Then there is a whole sub-genre of films based on the theories of ‘Anthropogenic Global Warming’. In recent years, the most outrageous was Day After Tomorrow which shows massive overnight weather changes involving an instant tsunami coupled with a 30 degree plus drop in temperature (warming?). The earliest such film was Soylent Green, depicting a dystopian future suffering from pollution, overpopulation, depleted resources, poverty, dying oceans, due to the greenhouse effect. Of course, we “kippers” are sceptics, believing that the science is not settled. It is a fact that all the IPCC predictions of the last 20 years have turned out to be wrong in terms of the weather of the last 20 years, so their models are wrong, and there is also a strong view that the cost of trying to prevent ‘global warming’ far exceeds the cost of just dealing with any effects of it. So, more la-la land.
Another sub-genre of films show horrific possible futures based on social, economic or technological developments that may favour some but will disadvantage the majority. Perhaps the scariest is Hunger Games depicting a world where a dandified elite lives in grand cities and large estates, the majority of the population scraping a living from denuded soil in shanty towns. There’s the Robocop world where policing is performed by corporations rather than the state, and Matrix where people are never too sure if they’re living in the real world or a computer simulation. While seemingly far-fetched, such scenarios, or variants of them, are possibilities.
There are films that show us in a post-holocaust world of some sort, usually a nuclear one. Here, we are entering the world of genuinely possible futures, and those of us old enough to have lived through the 1950-1990 period will have been painfully aware of it. Come the end of the Cold War, we thought we would enjoy era of Peace Dividend, but in reality the rise of crackpot regimes developing nuclear weapons and the EU and USA’s insistence on prodding the Russian Bear has brought such a risk back to reality.
There are other possible dystopian futures we face, based on real developments going on before our very eyes. We are all well aware of the growth of Islamic Fundamentalism threatening our internal and external security, for example.
There’s the efforts of the EU and western governments trying vainly to prevent the imagined threat of rising CO2 by investing in wind-farm and other ill-developed technology which is only serving to make the rich richer and the poor poorer.
The EU in particular is making most of us poorer in the UK (and indeed having pretty perverse effects on the Eurozone countries of the south, and the deserted areas of Eastern Europe) through uncontrolled mass immigration, while the “elite” get richer.

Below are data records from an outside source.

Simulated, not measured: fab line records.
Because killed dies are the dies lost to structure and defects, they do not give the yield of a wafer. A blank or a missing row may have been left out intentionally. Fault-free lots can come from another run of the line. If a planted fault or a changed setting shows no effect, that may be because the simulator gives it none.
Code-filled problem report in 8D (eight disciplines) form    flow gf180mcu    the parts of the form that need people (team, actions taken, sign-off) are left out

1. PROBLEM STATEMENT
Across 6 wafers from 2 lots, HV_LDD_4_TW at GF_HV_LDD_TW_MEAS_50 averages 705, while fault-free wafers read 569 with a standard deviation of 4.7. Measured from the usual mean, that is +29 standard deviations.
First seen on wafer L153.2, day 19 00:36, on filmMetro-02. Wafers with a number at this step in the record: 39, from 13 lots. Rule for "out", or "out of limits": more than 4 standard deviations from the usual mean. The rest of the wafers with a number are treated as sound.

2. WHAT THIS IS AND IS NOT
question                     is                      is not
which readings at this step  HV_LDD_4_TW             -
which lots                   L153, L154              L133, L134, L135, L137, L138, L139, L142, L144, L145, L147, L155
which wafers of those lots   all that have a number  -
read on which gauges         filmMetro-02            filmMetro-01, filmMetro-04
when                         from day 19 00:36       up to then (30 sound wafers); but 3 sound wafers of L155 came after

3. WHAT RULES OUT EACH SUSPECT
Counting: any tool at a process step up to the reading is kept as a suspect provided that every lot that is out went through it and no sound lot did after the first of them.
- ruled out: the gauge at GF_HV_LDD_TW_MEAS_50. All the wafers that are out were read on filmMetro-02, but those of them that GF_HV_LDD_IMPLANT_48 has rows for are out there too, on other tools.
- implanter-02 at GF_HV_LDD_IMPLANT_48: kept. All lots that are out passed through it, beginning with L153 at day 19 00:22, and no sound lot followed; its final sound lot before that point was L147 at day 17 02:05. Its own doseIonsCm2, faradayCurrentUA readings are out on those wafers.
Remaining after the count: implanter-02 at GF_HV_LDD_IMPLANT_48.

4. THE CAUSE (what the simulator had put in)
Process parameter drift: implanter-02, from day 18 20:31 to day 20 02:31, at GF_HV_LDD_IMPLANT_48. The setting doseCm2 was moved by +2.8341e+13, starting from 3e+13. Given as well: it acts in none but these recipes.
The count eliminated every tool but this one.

There’s the way the banksters are allowed to get away with virtual murder, slicing off money from each financial transaction, rubbing their hands with glee at each “quantitative easing” as their senior staff and shareholders get wealthier and wealthier.
Large multinational corporations are favoured by the EU and USA, and both seem to enact legislation that benefits them, including the Transatlantic Trade and Investment Partnership (TTIP) as a joint act, while failing to encourage small and medium enterprises (SME), who are the real generators of widespread wealth.
The wealthy can buy the best education for their children while the rest of us have to endure the postcode lottery of comprehensive system for our children, or be lucky enough to live in an area where we get our children into a grammar school. This further perpetuates the wealth divide.
And then conspiracy theorists such as Alex Jones in the USA and Brian Gerrish in the UK (CP Exposed and UK Column) present their views of what is “really” happening – it’s up to you if you believe what they are saying.
Each and every one of these threats are real (bar the conspiracies, of course), and it seems that our government and the EU are leading us by the nose into them. While many voters can see these threats and realise that UKIP is the only solution to avoiding them, there are a vast number of people who don’t or won’t see them, or are doing very nicely with the present system, thank you very much.
We all know that UKIP’s policies work to avoid such futures:
- Leave the EU and control our borders
- Defend the homeland securely and don’t prod others
- A common-sense energy policy
- Encourage SMEs
- Bring back Grammar schools
We UKIP activists must get out on the streets, taking our message through leaflet or personal contact to every door in the country to maximise our vote on 7th May. I trust this article has armed us all better for that engagement.